Check out Peter Rollins's latest blog.  In it, he is critical of "confident, aware, independent people" who continue to attend churches in which they "do not subjectively agree with what is being said, how it is being said, and the structures within which it is being said."  He also throws in a little Hegel and Marx for good measure.  Do you agree with his assessment?  

4 comments:

Nick Johnson said...

Greg, thanks for posting this. This is very timely because I just got back from a home church meeting for Xenos. Once again I was struck by how much the teaching bothered me on various levels, but then when it was done I had a great time talking to people. But, I really felt for the first time like going to all these teachings I hate is hurting my relationship with God.

On the other hand, I do think there is great value in sharing the "good news about the good news" as somebody put it in Goshen (it might have actually been McLaren). I'm not sure just spliting away from everyone is the answer.

Also, I think Peter's casting aside of the issue of not wanting to disrupt social networks is a bit extreme. The fact is it is hard to maintain friendships with those people if I don't see them sometimes. I don't know, I will have to think about this more.

This issue, though, is one that will probably be a part of this group for a long time. If we are really a place for people to do some deconstructing before they rebuild then we will have a lot of people not sure if they should leave their current churches. Not saying I have the answer, but I predict we will talk about this more.

NancyJ said...

While I agree with Peter Rollins’ challenge that people should live out their lives authentically, I personally believe the transition anyone faces in leaving a church because “they no longer feel subjectively connected" is much more complex. That disconnect is not a simple on and off switch.

Choosing a different path was a decision within a process that happened over time. It came with a great deal of wrestling (and unfortunately not without guilt). I’ve hurt my family deeply by questioning the beliefs I grew up with. My choice to become more open to ideas and other religions was neither supported nor celebrated.

I had to be willing to go forward completely alienated from many of my friends because they could no longer connect with me and relate to my struggle.

I don’t believe leaving a church is as easily categorized as “knowing what ought to be done and yet refusing to do it.”

I have chosen to make the Emergent Cohort my church; I do not attend another church. But I remain sympathetic to people who still choose to attend church where they are not quite able to embrace all. And while they hold that tension (from McLaren), I hope to encourage anyone to awaken to all that God has for them even if it involves some risk.

For this, I will allow as much time as needed.

Andrew said...

Great post, Greg.

I see his point but disagree with what he's saying. I think it's a sign of a healthy church that lot's of people are asking questions, thinking things through, potentially disagreeing. Otherwise, group-think takes over. (Cue the Monty Python clip: We're all unique!! We're all individuals!!) He's stance is extreme to make a point, but where are these people supposed to turn if not back to the church? Emergent groups serve as a good outlet, but they also plant seeds of broader truth that would challenge more institutionaly control.

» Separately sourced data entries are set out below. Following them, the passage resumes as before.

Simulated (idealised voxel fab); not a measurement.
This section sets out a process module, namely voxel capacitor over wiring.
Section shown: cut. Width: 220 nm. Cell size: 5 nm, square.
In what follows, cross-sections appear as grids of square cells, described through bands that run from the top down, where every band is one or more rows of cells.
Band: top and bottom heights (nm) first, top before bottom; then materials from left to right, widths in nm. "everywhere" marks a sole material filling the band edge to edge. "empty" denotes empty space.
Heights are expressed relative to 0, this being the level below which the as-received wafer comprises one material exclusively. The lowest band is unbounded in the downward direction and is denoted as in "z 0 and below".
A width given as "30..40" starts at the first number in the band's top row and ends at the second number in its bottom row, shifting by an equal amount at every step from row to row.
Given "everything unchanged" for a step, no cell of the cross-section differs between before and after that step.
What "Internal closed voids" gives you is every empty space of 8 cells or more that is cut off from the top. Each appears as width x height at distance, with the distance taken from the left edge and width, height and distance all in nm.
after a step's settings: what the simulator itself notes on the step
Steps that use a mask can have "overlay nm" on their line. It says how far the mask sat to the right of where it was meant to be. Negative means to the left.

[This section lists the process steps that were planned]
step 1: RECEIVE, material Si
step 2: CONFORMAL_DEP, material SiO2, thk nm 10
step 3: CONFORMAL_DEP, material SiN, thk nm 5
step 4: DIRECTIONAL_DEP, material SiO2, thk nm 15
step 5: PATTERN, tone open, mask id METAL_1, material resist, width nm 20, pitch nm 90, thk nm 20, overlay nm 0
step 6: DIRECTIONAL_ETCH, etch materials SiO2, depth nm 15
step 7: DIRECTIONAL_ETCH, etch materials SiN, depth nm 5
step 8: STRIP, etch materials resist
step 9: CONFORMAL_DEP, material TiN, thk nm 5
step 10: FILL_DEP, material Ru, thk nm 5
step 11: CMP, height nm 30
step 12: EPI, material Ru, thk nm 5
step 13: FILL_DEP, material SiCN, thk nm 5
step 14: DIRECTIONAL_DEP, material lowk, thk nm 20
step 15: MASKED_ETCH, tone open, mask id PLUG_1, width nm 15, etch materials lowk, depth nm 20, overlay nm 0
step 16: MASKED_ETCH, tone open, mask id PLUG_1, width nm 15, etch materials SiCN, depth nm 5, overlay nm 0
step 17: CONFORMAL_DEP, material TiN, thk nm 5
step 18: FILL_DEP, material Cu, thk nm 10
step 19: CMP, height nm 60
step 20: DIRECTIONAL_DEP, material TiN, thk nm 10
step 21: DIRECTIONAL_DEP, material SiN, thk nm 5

I guess my response is: as opposed to what? It's really easy to point out the flaws, but what are these people to do? Abandon church life, friendships, loving faith communities? Or keep quiet and stop thinking? It seems like if we are going to think critically in church, we have to be okay with some people taking part without completely agreeing. If any of us waited to find a church we agreed completely with, we'd never find it. Given that, I think it's just natural that people discuss the things that are different.

clark k said...

The differences between denominations and individual churches are sometimes major- closed or open communion; ordaining women and/or homosexuals- and sometimes minor- what kind of music you play- and you are right that it is rare to find a congregation that does everything exactly the way you would like it to be. I think you have to decide which beliefs and practices in worship are most important to you, make you feel your relationship with God is strong and productive, and find a place that gives you the best opportunity to express those beliefs.

The blog didn't specify if these examples were minor differences or fundamental theological beliefs; the first paragraph seemed to indicate a wide range of disagreements form "what" to "how". It also didn't say whether they were openly discussing their differences with their fellow practitioners or hiding their disagreements. A healthy relationship depends on open honesty. The difficulty of disrupting personal relationships by changing churches should be secondary to the concern over having healthy relationships with both God and your fellow worshipers. Are his "confident, aware, independent" friends openly discussing differences in worship practices, or are they hiding differences in basic belief? How healthy are their relationships?

I don't claim that this is an easy or quick transition to make, but the wording of the blog indicated to me such changes were not even being considered.